MSP430 programming using GCC

We should try to compile some code for the Launchpad using GCC. I have prepared a tutorial project so it is not necessary to type any code – just compile and run it. Let us start by downloading the code. The code resides at GitHub, so we need the git tool to get it.

$ sudo apt-get install git
$ git clone msp430
$ ls msp430
cycle_led_asm  cycle_led_c  LICENSE.TXT

We can see that there are two directories for a project called “Cycle LED”, one using C and one using assembler. We leave the assembler for a coming tutorial, but let us try building the C project.

$ cd msp430/cycle_led_c/
$ make
msp430-gcc  -Os -Wall -g -mmcu=msp430g2553 -c cycle_led.c
msp430-gcc -Os -Wall -g -mmcu=msp430g2553 -o cycle_led.elf cycle_led.o
   text	   data	    bss	    dec	    hex	filename
    218	      0	      2	    220	     dc	cycle_led.elf

If all goes well during the compilation, we see that msp430-gcc has been used to compile cycle_led.c into cycle_led.o, and then to link cycle_led.o into cycle_led.elf. As a final step, I have set up msp430-size to display the size of the executable, 218 bytes of program plus 2 bytes of bss data. The bss section consists of uninitialized file-level variables and static local variables, that will be zero-initialized at runtime.
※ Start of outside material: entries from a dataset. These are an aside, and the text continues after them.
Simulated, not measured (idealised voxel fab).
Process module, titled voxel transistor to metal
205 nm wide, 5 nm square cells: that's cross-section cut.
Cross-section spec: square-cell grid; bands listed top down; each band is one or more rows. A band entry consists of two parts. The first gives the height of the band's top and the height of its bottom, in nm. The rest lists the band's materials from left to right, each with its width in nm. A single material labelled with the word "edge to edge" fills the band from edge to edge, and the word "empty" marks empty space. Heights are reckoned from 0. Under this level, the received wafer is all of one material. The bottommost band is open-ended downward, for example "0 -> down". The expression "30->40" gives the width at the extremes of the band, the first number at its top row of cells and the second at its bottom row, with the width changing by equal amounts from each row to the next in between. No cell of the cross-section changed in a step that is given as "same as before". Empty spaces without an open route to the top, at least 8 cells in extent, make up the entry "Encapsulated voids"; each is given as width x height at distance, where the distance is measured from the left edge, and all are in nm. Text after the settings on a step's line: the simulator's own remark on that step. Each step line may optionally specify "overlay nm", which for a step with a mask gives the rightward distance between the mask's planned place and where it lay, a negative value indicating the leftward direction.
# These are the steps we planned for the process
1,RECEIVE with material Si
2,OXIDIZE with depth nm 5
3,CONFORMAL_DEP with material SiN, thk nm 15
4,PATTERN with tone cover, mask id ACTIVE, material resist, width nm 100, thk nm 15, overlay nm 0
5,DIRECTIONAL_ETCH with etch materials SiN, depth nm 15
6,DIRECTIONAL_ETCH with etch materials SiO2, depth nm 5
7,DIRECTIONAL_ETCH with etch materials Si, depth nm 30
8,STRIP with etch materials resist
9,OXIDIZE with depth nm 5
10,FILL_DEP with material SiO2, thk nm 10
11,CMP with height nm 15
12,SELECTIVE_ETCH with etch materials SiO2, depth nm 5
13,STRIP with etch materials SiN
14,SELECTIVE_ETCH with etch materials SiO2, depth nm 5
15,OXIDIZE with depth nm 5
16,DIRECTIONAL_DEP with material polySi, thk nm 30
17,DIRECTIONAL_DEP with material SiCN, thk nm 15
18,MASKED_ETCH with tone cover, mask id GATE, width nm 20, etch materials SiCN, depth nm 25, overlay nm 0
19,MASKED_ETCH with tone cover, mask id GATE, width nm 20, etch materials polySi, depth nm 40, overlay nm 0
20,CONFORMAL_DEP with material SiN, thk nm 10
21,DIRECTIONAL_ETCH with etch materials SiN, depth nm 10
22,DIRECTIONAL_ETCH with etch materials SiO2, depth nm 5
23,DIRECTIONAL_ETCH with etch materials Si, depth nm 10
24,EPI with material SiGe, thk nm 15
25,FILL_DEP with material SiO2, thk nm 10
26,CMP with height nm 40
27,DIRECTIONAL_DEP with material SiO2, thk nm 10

A couple of comments about some specific lines in the cycle_led.c file:

#include <msp430.h>
#include <isr_compat.h>

The msp430.h file will include a device-specific header file, depending on what the mcu argument is set to on the command line. The isr_compat.h file is included for having a convenient way of defining an interrupt routine. Also, it makes the code more compatible with different compilers, but this is not our main purpose right now.

#define RED_LED   BIT0
#define GREEN_LED BIT6
#define BUTTON    BIT3

Whereas the MSP-EXP430G2 LaunchPad User’s Guide p. 20 says that LED1 (bit 0) is green and LED2 (bit 6) is red, at least on my Launchpad LED1 is the red one and LED2 is the green one.


The MSP430 starts with the watchdog up and running, which will reset the board in 32768 clock cycles. The first thing we should do is reconfigure it or turn it off. Any writes to the watchdog must have a fixed “password” pattern in the upper bits, or the MSP will be reset upon write. (Although I believe it might also be possible to disable the watchdog using a compiler command line argument.)


A change from previous Launchpad versions to version 1.5 is that there is no external pull-up resistor for the push-button. Even though the user’s guide circuit diagram shows an R34 resistor for this purpose, there is no component soldered at R34. It also states in the beginning of the document that it has been removed to reduce power consumption. So instead we need to enable the internal resistor for this I/O pin (using P1REN) and set it to pull the pin high (using P1OUT). At first it seems somewhat counter-intuitive to write to the output for an input pin, but that is how we set the internal resistor to be pull-up or pull-down.

return 0;

We are using the input pin connected to the push-button to generate an interrupt, so we need to enable interrupts. Instead of entering an infinite loop at the end of the program, we can use one of the low-power modes to put the MSP to sleep until it is woken up by an interrupt. As we are not using any clocks for this program, we can use the lowest power mode, LPM4. This mode will then be resumed after an interrupt is handled, unless we change power mode in the interrupt routine, so we will never actually reach the return statement.

ISR(PORT1, button_press) {
  if (P1IFG & BUTTON) {

The MPS430 has a common interrupt vector used for all the I/O pins in port 1, so we should check whether the interrupt occurred from the pin that is connected to the button.

We can now run the compiled code on the Launchpad.

$ mspdebug rf2500
(mspdebug) prog cycle_led.elf
Writing  186 bytes to c000 [section: .text]...
Writing   32 bytes to ffe0 [section: .vectors]...
Done, 218 bytes written
(mspdebug) run
Running. Press Ctrl+C to interrupt...

Now press the left push-button on the Launchpad to see the LEDs light up in sequence: OFF – GREEN – RED – GREEN and RED – OFF. The right button will reset the Launchpad, which will interfere with running the software under a debugger.